Congratulations to bennyX5 for the First-To-Find!

 

 

Bon Echo Provincial Park

Bon Echo Provincial Park, located just North of Cloyne, ON Canada is one of Ontario's largest provincial parks.  It sits on Mazinaw Lake, the second deepest lake in Ontario besides the Great Lakes. Mazinaw Lake is over 15 kilometres in length with an average width of 1 kilometre and a maximum depth of 145 metres.

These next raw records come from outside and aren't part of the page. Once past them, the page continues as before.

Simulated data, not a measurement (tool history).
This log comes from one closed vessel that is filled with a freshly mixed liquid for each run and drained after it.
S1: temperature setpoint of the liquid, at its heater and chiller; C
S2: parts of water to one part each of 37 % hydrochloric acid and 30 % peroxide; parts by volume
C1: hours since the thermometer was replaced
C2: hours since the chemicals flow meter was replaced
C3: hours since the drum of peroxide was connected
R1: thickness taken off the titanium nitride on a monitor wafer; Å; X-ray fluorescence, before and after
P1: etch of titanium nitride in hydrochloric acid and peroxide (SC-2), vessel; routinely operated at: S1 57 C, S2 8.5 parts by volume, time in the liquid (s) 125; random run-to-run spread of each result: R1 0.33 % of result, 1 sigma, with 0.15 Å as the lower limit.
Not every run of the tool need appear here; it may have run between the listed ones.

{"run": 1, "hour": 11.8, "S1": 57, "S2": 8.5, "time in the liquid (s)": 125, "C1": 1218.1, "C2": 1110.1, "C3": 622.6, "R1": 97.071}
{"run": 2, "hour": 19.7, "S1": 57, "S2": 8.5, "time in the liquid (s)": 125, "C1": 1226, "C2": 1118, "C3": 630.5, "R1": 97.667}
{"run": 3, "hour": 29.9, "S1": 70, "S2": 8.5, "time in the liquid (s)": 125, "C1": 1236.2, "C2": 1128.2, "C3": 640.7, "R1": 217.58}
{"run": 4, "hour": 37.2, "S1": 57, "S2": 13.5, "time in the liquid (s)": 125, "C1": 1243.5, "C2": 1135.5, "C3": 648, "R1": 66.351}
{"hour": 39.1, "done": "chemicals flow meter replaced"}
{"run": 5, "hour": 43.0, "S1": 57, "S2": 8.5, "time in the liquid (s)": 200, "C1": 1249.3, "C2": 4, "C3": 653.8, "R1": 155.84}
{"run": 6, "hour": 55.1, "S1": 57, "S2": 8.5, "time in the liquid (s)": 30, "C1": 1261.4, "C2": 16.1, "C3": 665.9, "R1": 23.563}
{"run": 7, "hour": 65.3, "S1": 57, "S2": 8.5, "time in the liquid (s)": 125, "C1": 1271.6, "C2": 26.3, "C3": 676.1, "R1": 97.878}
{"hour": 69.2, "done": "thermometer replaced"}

Bon Echo is a beautiful park in all seasons.  The park is not maintained in the winter but it is open for day use for snow-shoeing or cross-country skiing.   Vehicle camping is available in the summer and fall on the East side of the park, while wilderness camping is available on the larger, western side of the park for the more adventurous campers.

 

Mazinaw Rock

Bon Echo Rock is one of the most majestic natural features in Ontario.  You can take a ferry ride across the lake and hike up the rock using the park's maintained hiking trails (a fairly easy and rewarding hike...500m one way...highly recommended...$3.25 fee for the boat ride ($2.25 for children)).  You can also take a ferry ride that travels along the rock's granite cliff and examine the hundreds of native pictographs that line the cliff face or you can bring your own canoe or kayak and examine them at your own pace.  From the museum, you can look through a telescope and see a carving that the founders of the park created in the cliff.

               

 

Formation of the Rock

Many years ago all of Eastern Ontario was under a great sea with a bottom made up of silt, sand and lime.  There was significant volcanic activity in the area and lava and large chunks of volcanic rock exploded from vents and faults along the sea floor. This spread volcanic rock over huge distances, creating what we know as the Canadian Shield and more specifically, the area called the Mazinaw Lake Metavolcanic Complex.  As the Earth cooled (about 1.1 million years ago), tremendous pressure built up and caused the Earth's crust to fold.  Large hills known as rock "pillows" formed.  These pillows consisted of layers of harder and softer rock.  Water and glaciation slowly ate away at the softer layers, leaving large trenches and cliffs.  The Mazinaw Lake is really just a huge trench that has filled with water and the Mazinaw Rock is what is left of one of these cliffs that once towered high above the Earth.

 

To Log this Earthcache

You must send an email to me (click here) in order to log this cache as a find. Go ahead and submit your log as I will not necessarily respond to your email.  If I don't receive an email from you after 3 days, I will delete your found log. The email must include the following four requirements:

  • The date of your visit to the park

  • Two pieces of information that you have learned while at the park (Not information that was mentioned in the above description.)

  • The exact altitude of either the posted co-ordinates or the altitude at the look-out at the top of the rock.


A photo of you that was taken at the posted co-ordinates would be appreciated..  If you hike up to the top of the rock, you can also take a picture from up there. 

 

Have fun caching and remember...be safe!